Friday, August 19, 2011

First Day on the Little Farm

BEAU is learning to cook this summer, starting with breakfast. At this point he has mastered bacon, eggs, and cheesy potatoes, and I mean really mastered them. I fill up and then go to my first assigned task: spreading hay on the bare spots in the pasture in order to mulch, discourage weeds, and plant grass seed. It's not a very big pasture, and the bales are already distributed for me; I just have to use the sort-of-broken pitchfork to spread it around.

The hay comes off the bale in flakes that remind me of shredded wheat. The pitchfork is awkward, and my pitchfork skills are basically nil to begin with, so I eventually resort to Maya's suggestion of spreading it by hand. The other part of the task is pulling up star thistle, which blends in with the other vegetation so that just when you think you've gotten it all, another plant pokes you in the shin.

Here's star thistle:

You can see the problem: it would be pretty painful to eat. So I pull and spread, and pull and spread, and my clothing collects burrs and hayseeds while my nose collects dust, and the shade shrinks as the sun gets hotter. I begin to feel I've been doing this forever (though it's actually been, maybe, an hour and a half). The pasture is small, but the work is slow... or rather, I am slow, and slowing; I think I can get better at this job with time, but I'm pretty sure I'm not going to finish it this morning. On one of my many trips in to refill my water bottle, Maya invites me in to help with lunch. Today, this turns out to mostly mean sitting and talking to her while she prepares lunch.

Over the meal, which is, of course, delicious, Maya begs Ray to go to "the Pipe" for a swim. He's been using the sawmill to cut logs, and is anxious to finish the job today, so he says, "You guys can go without me." Then, with no further pressure, he abruptly relents: "Okay, I'll go. But just for an hour."

The Pipe is so nicknamed for the fat irrigation pipe suspended above the swimming hole, which provides a prime spot for jumping off. The water is incredibly clear and shriek-inducingly cold. Today, though it's a weekday, we're soon joined by ten or so others: sunbathing college kids, twentysomething stoners, a middle-aged guy with a pot belly and beers, two water-wary preschoolers in lifejackets, and a handful of extremely enthusiastic dogs. Feeling oddly timid, and too chilly to spend more than moments at a time in the water, I sit quietly on the shore and watch the genial interactions.

Back at the farm, I help Maya more in the kitchen: for-reals help this time. I've been offering to wash dishes at just about every opportunity, mostly because it's a way to help that involves minimal opportunities to screw things up. Last night, Maya cheerfully informed me that "Being a farm wife is a lot like being a scullery maid," because there are always so many things to wash. So my assistance with the endless task of dishes is making a better impression than I could have hoped. Meanwhile Maya, though busy with other tasks, is overflowing with explanations, instructions, anecdotes, and helpful information on a multitude of topics.
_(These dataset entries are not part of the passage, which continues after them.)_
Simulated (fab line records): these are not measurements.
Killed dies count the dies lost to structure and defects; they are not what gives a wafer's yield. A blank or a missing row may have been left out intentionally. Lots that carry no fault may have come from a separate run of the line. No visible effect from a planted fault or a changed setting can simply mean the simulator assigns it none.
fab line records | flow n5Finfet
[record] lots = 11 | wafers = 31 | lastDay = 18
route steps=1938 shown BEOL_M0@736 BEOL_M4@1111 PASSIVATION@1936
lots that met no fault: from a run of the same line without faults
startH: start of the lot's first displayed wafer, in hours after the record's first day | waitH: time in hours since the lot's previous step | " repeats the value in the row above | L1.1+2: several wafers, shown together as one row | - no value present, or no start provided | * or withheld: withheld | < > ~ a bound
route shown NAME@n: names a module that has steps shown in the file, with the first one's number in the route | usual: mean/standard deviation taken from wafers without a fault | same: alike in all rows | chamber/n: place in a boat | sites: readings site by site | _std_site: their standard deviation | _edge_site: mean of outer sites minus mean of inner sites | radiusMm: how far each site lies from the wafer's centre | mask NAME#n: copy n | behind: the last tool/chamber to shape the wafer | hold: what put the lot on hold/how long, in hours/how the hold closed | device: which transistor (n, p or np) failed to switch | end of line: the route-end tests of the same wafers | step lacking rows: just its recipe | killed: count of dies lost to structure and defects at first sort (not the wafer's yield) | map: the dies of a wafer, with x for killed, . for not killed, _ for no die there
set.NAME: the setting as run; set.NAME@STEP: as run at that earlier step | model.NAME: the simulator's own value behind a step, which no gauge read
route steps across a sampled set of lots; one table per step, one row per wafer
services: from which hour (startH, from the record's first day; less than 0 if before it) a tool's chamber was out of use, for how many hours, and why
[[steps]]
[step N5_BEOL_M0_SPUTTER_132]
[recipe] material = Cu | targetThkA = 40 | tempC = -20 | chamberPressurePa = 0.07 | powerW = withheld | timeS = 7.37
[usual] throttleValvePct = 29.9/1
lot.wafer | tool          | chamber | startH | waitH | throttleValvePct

Then there is dinner, and after dinner I'm washing more dishes, because why not; but the topic of who's done dishes lately comes up, and before I know it Ray has been shamed into taking over for me. He's worked a lot harder than I have today, but my weak protestations are overruled, so I hang out until milking is done and we all settle into the screened yurt to watch a movie, Netflix'd of course: "Babe." You know the one, about the pig who learns to herd sheep? None of us have seen it in ages, and I'm curious to see what filmmaking blunders will become apparent now that I'm in the company of people who really know pigs. There isn't much; one rear shot of Babe is, to my hosts, obviously that of a girl piglet, but the only other near-criticism is "That's the slowest-growin' white pig I've ever seen." More attention is given to the phrase "It's the way things are!" as an explanation for why certain farm animals are regarded as food by humans. This line will be quoted over and over again throughout the coming days. The line "Christmas means carnage!" (as recited by the film's Greek chorus of mice) also meets with much merriment.

When at last I tumble into bed, I fall asleep pondering whether I can manage to come back here again next summer.